Sh*t! I guess sorry wont cut it now ; I got carried away...Actually I was meaning to write those _two_ characters separately; its a combination of my excessive usage of forward-slash the plus most shocking part of the storyline that got the better of me there.Anyway this is my first mishap of this sort, it want happen again.

Cheers, DeepThought


----------



## Rane Longfox (May 20, 2008)

Not a problem for me, I've read it before, but others might... you might want to get a favour from a mod


----------



## kaneda (May 23, 2008)

Bit of a bad list - doesn't even begin to cover enough characters;. 

Mines Raistlin.


----------



## DeepThought (May 23, 2008)

kaneda said:


> Bit of a bad list - doesn't even begin to cover enough characters;.
> 
> Mines Raistlin.



That's one of my favourite's too. One of the most complex  and memorable characters to come out of the Dragonlance universe IMHO.

Cheers, DeepThought


----------



## Connavar (May 23, 2008)

You know i just saw the poll and must say if you are gonna make a poll on big genre like fantasy add characters outside typical High Fantasy and maybe have half of them being from Fiest's Riftwar


----------



## manns41078 (May 30, 2008)

Weak list.  I'd have to say my favorite is Tasslehoff Burrfoot.  The only non-wussy halfling I've ever experienced.  Though Raistlin is very deep.


----------



## Hilarious Joke (Jun 1, 2008)

Tasslehoff is my favourite Dragonlance char.

You know, I have a feeling that any list anyone made would be insufficient.


----------



## speedingslug (Jun 16, 2008)

Wolverine or Hawk The Slayer.


----------



## Joel007 (Jun 17, 2008)

Given the list, Vimesy is the one who jumps out at me 

I think it's a pretty good list given the limitations of polls!


----------



## Essie (Jun 18, 2008)

Joel007 said:


> Given the list, Vimesy is the one who jumps out at me
> 
> I think it's a pretty good list given the limitations of polls!


 
Yep - exactly what I thought. Vimes is a great character - the genre is irrelevant.


----------



## Mouse (Jun 18, 2008)

I voted Bartimaeus. Though my real answer would probably be 'other' I just can't think of a specific 'other' to put here so I'll stick with Bartimaeus. 

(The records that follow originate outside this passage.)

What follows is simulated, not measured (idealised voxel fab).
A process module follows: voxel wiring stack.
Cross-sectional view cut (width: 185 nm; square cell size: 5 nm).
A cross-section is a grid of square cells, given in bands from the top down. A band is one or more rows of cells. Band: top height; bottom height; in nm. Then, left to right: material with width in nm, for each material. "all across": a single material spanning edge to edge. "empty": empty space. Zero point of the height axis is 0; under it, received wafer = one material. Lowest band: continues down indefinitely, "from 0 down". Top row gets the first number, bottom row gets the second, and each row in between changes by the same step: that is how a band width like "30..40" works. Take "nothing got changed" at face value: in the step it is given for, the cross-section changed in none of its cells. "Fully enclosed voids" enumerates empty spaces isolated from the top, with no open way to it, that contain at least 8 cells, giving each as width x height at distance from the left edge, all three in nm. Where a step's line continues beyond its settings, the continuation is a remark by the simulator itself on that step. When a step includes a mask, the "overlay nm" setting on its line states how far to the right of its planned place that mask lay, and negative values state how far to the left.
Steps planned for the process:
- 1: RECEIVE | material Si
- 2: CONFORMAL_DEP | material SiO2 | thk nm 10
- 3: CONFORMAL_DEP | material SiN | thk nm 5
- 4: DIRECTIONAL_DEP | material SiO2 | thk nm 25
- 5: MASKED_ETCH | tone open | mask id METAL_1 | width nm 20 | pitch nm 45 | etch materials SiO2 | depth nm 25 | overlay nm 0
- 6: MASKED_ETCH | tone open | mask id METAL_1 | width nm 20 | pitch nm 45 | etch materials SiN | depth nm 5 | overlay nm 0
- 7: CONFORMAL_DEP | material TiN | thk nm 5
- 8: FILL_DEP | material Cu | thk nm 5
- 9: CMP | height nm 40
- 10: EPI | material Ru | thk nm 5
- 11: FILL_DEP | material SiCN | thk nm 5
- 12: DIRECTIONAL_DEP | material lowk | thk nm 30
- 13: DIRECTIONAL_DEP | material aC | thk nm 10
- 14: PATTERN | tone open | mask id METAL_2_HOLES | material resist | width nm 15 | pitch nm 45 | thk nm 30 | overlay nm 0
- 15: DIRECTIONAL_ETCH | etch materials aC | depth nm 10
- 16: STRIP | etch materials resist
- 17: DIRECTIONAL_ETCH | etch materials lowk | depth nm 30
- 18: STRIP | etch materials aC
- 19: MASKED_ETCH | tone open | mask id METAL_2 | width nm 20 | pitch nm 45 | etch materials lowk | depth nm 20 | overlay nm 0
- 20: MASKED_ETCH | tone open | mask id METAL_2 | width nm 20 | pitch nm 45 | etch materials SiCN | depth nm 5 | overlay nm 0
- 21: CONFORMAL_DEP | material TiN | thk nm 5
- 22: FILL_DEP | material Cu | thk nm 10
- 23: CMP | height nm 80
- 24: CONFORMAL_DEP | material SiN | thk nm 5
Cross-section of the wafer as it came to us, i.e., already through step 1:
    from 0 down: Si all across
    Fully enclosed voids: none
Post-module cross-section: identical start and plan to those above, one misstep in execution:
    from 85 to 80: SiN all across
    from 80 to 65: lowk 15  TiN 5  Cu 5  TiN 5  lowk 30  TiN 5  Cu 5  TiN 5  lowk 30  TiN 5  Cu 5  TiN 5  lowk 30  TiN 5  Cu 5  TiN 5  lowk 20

Ooh, I like the Disreputable Dog from the Abhorsen Trilogy. Again, not my all time favourite though. Merry and Pippin from LotR. Bronn from ASoIaF. Pan and Balthamos from His Dark Materials. That's all I can think of at the mo. Etta from The Liveship Traders...


----------



## Nyomimi (Jun 19, 2008)

*Xuánzàng -- from the Chinese novel "Journey to the West."

*Which also spurned one of my all time favorite anime characters: Genjo Sanzo from Saiyuki -- an anime based off the book.


----------



## JoanDrake (Jun 19, 2008)

Kirth Gersen of Jack Vance's Demon Princes series. 

Gersen in unique in his humanity, his vulnerability and his frustration at being nothing more than the instrument of his grandfather's vengeance. He is unique among questing heroes in the admiration, if not affection, he derives for his villains even as he goes about killing them


----------



## Alurny (Jun 19, 2008)

Elric is just sooo cool!


----------



## Wybren (Jun 22, 2008)

Wow this is a toughie. I cant choose just one there is tooo many good ones..hmmm
Granny Weatherwax, Nanny Ogg and Greebo, Raistlin, Akkarin, Lestat, Elpaba, Pippin and Merry, Gandalf, The Doctor... just to name a few


----------



## boomvoom (Jun 22, 2008)

i like Taarna from heavy metal,


----------



## fingy773 (Jun 26, 2008)

The Ace said:


> You had to put _him _in there, didn't you ? This is probably one for general discussion, but the mods can sort that out.


 
whos _him?_


----------



## Theo Hart (Jul 5, 2008)

So many to choose from... if only House was a fantasy character... (It's a show about a cranky M.D., but he's an _elf_! Isn't that hilarious? *crickets*)

I'd have to say Iorek Byrnison from _His Dark Materials_. I loved _Golden Compass_, but not the other books in the trilogy--Pullman got too prechy.


----------



## Hilarious Joke (Jul 6, 2008)

Disagree! _The Amber Spyglass_ was the best, up there in my favourites.

Welcome to the Chron, Theo.


----------



## Sephiroth (Jul 6, 2008)

I really don't know what to say.  I don't think I can pick a 'favourite of all time'.  



Gandalf; Bilbo; Samwise Gamgee...to mention just a few from Tolkien's work.  Waylander and Druss from Gemmell's.  Corwin, from Zelazny's _Chronicles of Amber_.  Those are a few that spring immediately to mind.......


----------



## Wybren (Jul 6, 2008)

Yes I now need to add Corwin to my list too.


----------



## Sephiroth (Jul 6, 2008)

Yes, it was only earlier this year that I read the series too, but he instantly jumped to somewhere near the top of my list.


----------



## Highlander II (Jul 14, 2008)

I voted 'other' b/c none of those characters fits my 'fave', but I'm not sure I could narrow down a fave.


----------